Kansas Geological Survey, Computer Contributions 2, originally published in 1966

A Generalized Two-dimensional Regression Procedure

by John R. Dempsey

Northern Natural Gas Company

small image of the cover of the book; light green paper with black text.

Originally published in 1966 as Kansas Geological Survey Computer Contributions 2.

Introduction

Frequently, in the solution of an engineering problem with the aid of a digital computer, the investigator wishes to use values in the calculations that originate from a chart or table of values. These values may have been derived by discrete variations of some complicated function or may have been derived experimentally. In the former case the trend is usually smooth in nature whereas the latter may be quite erratic. With the latter, he normally desires the most general trend of the tabu lated data, but this often negates much of the experimental inconsistency. However, he must be very cautious with this assumption.

Several methods are at the programmer-engineer's disposal to represent data for automatic computation. A few of these are:

Read in the value of the dependent variable at each step,
Represent a table by matrices and use a table look-up procedure,
Apply differencing techniques (polynomial approximation), and
Compute normal least squares.

There are many inherent problems in using any of the above methods. The first one obviously is extremely time consuming and expensive, because the computer is idle while the value of the dependent variable corresponding to the specified independent variable is found.

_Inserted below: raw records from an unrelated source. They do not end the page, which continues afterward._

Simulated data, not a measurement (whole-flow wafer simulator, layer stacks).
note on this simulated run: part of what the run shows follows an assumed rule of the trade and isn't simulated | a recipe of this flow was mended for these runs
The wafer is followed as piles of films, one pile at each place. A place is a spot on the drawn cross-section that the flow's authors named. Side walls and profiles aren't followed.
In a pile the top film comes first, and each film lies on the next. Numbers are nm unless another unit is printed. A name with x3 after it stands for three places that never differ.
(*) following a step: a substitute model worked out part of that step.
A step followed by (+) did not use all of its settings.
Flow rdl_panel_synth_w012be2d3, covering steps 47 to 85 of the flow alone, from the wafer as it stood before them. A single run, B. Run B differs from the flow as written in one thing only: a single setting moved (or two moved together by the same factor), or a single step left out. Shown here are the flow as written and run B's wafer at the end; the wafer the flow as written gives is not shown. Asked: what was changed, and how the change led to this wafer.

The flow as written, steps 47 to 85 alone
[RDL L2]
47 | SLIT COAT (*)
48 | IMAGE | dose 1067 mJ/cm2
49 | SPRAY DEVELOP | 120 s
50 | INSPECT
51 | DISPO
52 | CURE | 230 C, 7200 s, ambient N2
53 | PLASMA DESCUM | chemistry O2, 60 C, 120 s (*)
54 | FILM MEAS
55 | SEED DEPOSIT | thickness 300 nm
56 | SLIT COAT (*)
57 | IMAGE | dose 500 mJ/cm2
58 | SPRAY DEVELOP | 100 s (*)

The second method is often satisfactory when accuracy is desired. It normally requires a great deal of computer space, however, and is relatively slow in the evaluation of the desired value.

Differencing techniques are easily evaluated once the polynomial has been defined; however, there are many problems in evaluating the required differences to specify the polynomial. Some of the problems are: spacing, boundary conditions, and error accumulation.

The fourth is probably the best method, at least from the theoretical and utility standpoints. The theory states that the function must have a minimum deviation for any set of discrete data and for any order. It is also easily evaluated for digital computation.

Several problems are inherent in the computation of a normal least squares. One disadvantage is that a system of simultaneous equations must be reduced to evaluate the coefficients. The matrix formed by these equations is of the well-known Hilbert matrix form. It is extremely ill-conditioned and fails to converge at higher orders. The numerical round-off is also a problem during the matrix inversion. A second major disadvantage of the normal least-squares method is in the evaluation of the minimum variance for a set of different orders. Because the coefficients themselves are not analytically independent (i.e. they depend on both the order and set of data), one must evaluate a separate set of coefficients for each order and then proceed to evaluate the associated variance.

Due to the many problems inherent to function approximation by the above techniques, an alternate technique should be appropriate. The method described here or use of the procedure utilizing this method will eliminate or partly nullify the adverse conditions described above.

The complete text of this report is available as an Adobe Acrobat PDF file.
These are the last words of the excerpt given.